Friday, November 29, 2019

Tonight's Movie: Charley Varrick (1973) - A Kino Lorber Blu-ray Review

The top-notch heist film CHARLEY VARRICK (1973), directed by Don Siegel, is now available on Blu-ray from Kino Lorber.

I first saw this film, which stars Walter Matthau in the title role, at the 2017 Arthur Lyons Film Noir Festival. For various reasons I hadn't been sure going in whether or not I'd like it, and as it turned out I found the movie mesmerizing. My reaction on revisiting it today, two and a half years later, was the same. It's a terrific film, with intricate plotting and a top-notch cast.
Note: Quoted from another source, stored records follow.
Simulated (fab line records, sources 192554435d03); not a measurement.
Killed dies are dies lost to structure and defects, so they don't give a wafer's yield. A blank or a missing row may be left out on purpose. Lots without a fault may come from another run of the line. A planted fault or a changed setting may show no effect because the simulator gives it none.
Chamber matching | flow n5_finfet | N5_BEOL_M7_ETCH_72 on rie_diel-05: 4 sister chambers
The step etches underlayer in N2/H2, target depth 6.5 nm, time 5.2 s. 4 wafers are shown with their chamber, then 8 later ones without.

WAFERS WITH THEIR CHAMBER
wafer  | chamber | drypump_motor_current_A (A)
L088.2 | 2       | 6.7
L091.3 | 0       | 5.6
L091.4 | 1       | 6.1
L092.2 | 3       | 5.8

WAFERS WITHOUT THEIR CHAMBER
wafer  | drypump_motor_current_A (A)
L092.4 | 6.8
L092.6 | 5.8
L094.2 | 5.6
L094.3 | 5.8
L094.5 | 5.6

Charley and his gang, including wife Nadine (Jacqueline Scott) and younger Harman Sullivan (Andrew "Andy" Robinson), regularly replenish their funds hitting up small-town banks. A robbery in sleepy Tres Cruces, New Mexico, goes awry when people start shooting.

(A fun note guest Andrew Robinson shared with the audience at the Lyons Festival: The car hood popping open during the getaway was not in the plans, but the cameras kept rolling and they improvised.)

Charley and Harman make their getaway, discovering they have miraculously stolen three quarters of a million dollars. Harman is overjoyed, but Charley quickly deduces it's actually bad news; that kind of money shouldn't have been in a bank that small, and it's very possibly "off the books" money stashed away by the Mafia.

Charley's guess is correct, and hit man Molly (Joe Don Baker) is quickly on the trail of the money and the people who have it. Charley, meanwhile, coolly maps out a survival strategy, setting up an elaborate chess game with his mob pursuer, who presents a much bigger problem than law enforcement.

I think I actually liked the film even more the second time around, as I better understood the payoffs for Charley's different moves, including some of the red herrings he throws onto the trail.

I'm not particularly a Matthau fan, but he's simply perfect for this role. (I also really enjoyed him this year in another Kino release, the 1965 film MIRAGE.) Matthau carries the majority of the film, and it's a lot of fun watching him do his thing. As the story develops, the movie gradually flips how Charley is viewed by the audience; he starts out as murderous robber but becomes an antihero as he goes up against crooks who are even more lethal than he is. The audience ends up rooting for Charley because Molly is such a nasty piece of work.

The cast is filled with terrific faces, starting with Robinson as Charley's hapless, none-too-smart sidekick. Robinson also shared in his 2017 interview that he received stunt pay working on Siegel's films -- he was also in DIRTY HARRY (1971) -- and that a rough sequence he filmed with Baker was not one of his favorite acting experiences. The interview may be seen in two parts at the Film Noir Foundation website.

The wonderful William Schallert is the Las Cruces sheriff, and Marjorie Bennett plays the trailer park busybody. Monica Lewis, Sheree North, and Felicia Farr are a trio of ladies affiliated with the mob. That's Kathleen O'Malley (Prudence in John Ford's WAGON MASTER) playing Jessie, the sheriff's dispatcher early in the film.

Also on hand are Benson Fong, Bob Steele, Woodrow Parfrey, John Vernon, Norman Fell, Rudy Diaz, and Tom Tully, in his last feature film.

CHARLEY VARRICK runs 111 minutes. It was written by Howard Rodman and Dean Riesner, based on a novel by John Reese, THE LOOTERS. It was filmed by Michael C. Butler.

Kino Lorber didn't stint on the extras for this release. In addition to a commentary track by the always-worthwhile Toby Roan, there's a recent 72-minute documentary, THE LAST OF THE INDEPENDENTS (2015), which includes interviews with Andrew Robinson, Jacqueline Scott, and Don Siegel's son, actor-director Kristoffer Tabori.

There are additional featurettes, TV spots, the trailer, and a glossy eight-page booklet with an essay by Nick Pinkerton.

Kino Lorber has also released CHARLEY VARRICK on DVD.

Fans of heist films will enjoy this very entertaining film and Kino Lorber's excellent release.

Thanks to Kino Lorber for providing a review copy of this Blu-ray.